Patriots Take At 196: Dametrious Crownover, A Tale of Two Tapes

The Patriots double dip at tackle, going back to the well in day three. They should now have their swing tackle in Crownover, who could be a surprise weapon on the goal-line 

Background

Dametrious Crownover is a 24-year-old, 6'7", 319-pound offensive tackle out of Texas A&M. A two-sport standout from Grandview, Texas, he arrived in College Station in 2021 as a 4-star tight end recruit per ESPN (3-star by 247 and Rivals) before being moved to the offensive line during his redshirt year. He appeared in 47 career games with 28 starts, all at right tackle. His best season was 2024, when he anchored a Texas A&M rushing attack that ranked 26th nationally at 195.5 yards per game and allowed zero sacks across 13 starts. He returned for a fifth year in 2025, logging every start again. He has no documented injury history.

The Good

The physical profile is genuinely rare. 6'7" with 35 3/8-inch arms and the movement background of a converted tight end is not a combination that appears in most draft classes. His length alone makes basic high-side pass rush moves a chore. He casts a wide net at the point of attack and is able to reassert control after losing hand position, using reach to recover reps that smaller tackles cannot. His football IQ transfers from his tight end background: he handles double teams intelligently, feeds defensive tackles across to the guard, and locates second-level targets in space on designed runs. His motor and finishing mentality are genuine character traits on tape. He runs his feet through contact and does not quit on reps. The 2024 tape, where he kept his quarterback clean across an entire SEC schedule, is the evidence that the ceiling is real. When his pad level is right and his hands land clean, he drives defenders off the ball with legitimate power.

The Bad

The pass protection arrow is pointing the wrong direction, and that is the core problem. His overall PFF grade was 65.2 in 2025, with a 58.4 pass blocking grade ranked 419th out of 632 eligible tackles. He allowed 27 total pressures and 23 hurries that season, a significant regression from 2024. For a player in his fifth year as a starter, getting worse in pass protection rather than better is a legitimate developmental red flag. The mechanical cause is consistent across tape: he plays too tall, his hands land too high and too wide, and he cannot anchor when bull rushers get underneath his pads. Lateral quickness is a genuine limitation. He struggles to redirect against inside counters that cross his face and cannot recover when he falls behind on speed-to-power conversions. The penalty spike from 3 flags in 2024 to 11 in 2025 is not a random variance problem. It reflects the same technique breakdowns showing up in the block count data. He is slow to set, reaching around defenders' shoulders rather than into the chest plate, and when he gets beaten he gets grabby. All of this at age 24 entering the NFL raises the honest question of whether the ceiling actually closes before it ever opens.

The Overall

The plan is clear. Morgan Moses is 35 and a short-term bridge. Caleb Lomu is the long-term answer at right tackle, drafted at 28 to develop behind Moses before taking the job. Crownover slots in as the third option, a developmental swing tackle who contributes in heavy run packages and on the goal line while the line in front of him stabilizes. That is a defensible role for a sixth-round pick with rare physical tools.
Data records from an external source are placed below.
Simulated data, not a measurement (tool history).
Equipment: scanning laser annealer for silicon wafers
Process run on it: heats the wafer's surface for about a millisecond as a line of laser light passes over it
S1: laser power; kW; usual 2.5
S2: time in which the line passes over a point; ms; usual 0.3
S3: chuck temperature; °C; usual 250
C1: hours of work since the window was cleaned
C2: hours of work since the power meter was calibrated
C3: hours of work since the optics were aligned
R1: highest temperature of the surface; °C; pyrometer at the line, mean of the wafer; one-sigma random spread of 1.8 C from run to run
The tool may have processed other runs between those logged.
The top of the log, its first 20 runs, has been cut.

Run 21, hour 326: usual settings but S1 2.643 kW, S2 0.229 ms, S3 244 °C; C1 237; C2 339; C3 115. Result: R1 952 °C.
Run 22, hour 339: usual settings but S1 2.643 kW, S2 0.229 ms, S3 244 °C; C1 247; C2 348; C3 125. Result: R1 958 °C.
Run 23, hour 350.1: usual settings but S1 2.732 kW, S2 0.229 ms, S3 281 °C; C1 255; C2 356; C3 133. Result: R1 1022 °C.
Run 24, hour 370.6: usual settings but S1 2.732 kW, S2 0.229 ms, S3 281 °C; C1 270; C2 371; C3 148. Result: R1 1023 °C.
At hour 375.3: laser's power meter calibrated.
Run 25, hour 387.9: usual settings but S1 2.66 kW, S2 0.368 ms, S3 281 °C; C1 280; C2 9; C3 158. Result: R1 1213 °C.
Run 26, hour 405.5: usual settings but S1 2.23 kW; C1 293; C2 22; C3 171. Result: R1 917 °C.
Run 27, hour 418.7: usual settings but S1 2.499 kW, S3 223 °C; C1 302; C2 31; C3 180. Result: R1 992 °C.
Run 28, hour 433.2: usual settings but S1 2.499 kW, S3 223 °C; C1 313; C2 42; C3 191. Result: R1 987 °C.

What makes this pick interesting rather than obvious is the gap between the 2024 and 2025 tape. The 2024 version of Crownover is a functional starting right tackle in a gap scheme who can anchor an elite rushing attack. The 2025 version is a technically regressing player with a penalty problem and a pass protection grade near the bottom of the eligible pool. The physical tools have not changed between those two seasons. The technique did. That suggests the ceiling is coaching-dependent in a way that most developmental prospects are not. A staff that fixes the pad level and hand placement has a legitimate starting right tackle. A staff that cannot runs out of time on his rookie contract.

The Aaron Banks comp from Steelers Depot is apt. Smart, physical, big build, high pad level, poor hand discipline. Banks found a role. Crownover can too. The Kiran Amegadjie comp from NFL.com is honest about the floor. At pick 196, rare tools plus a coachable technique problem is exactly the kind of bet a rebuilding team should be making.

Player Comps: Aaron Banks ceiling. Kiran Amegadjie floor.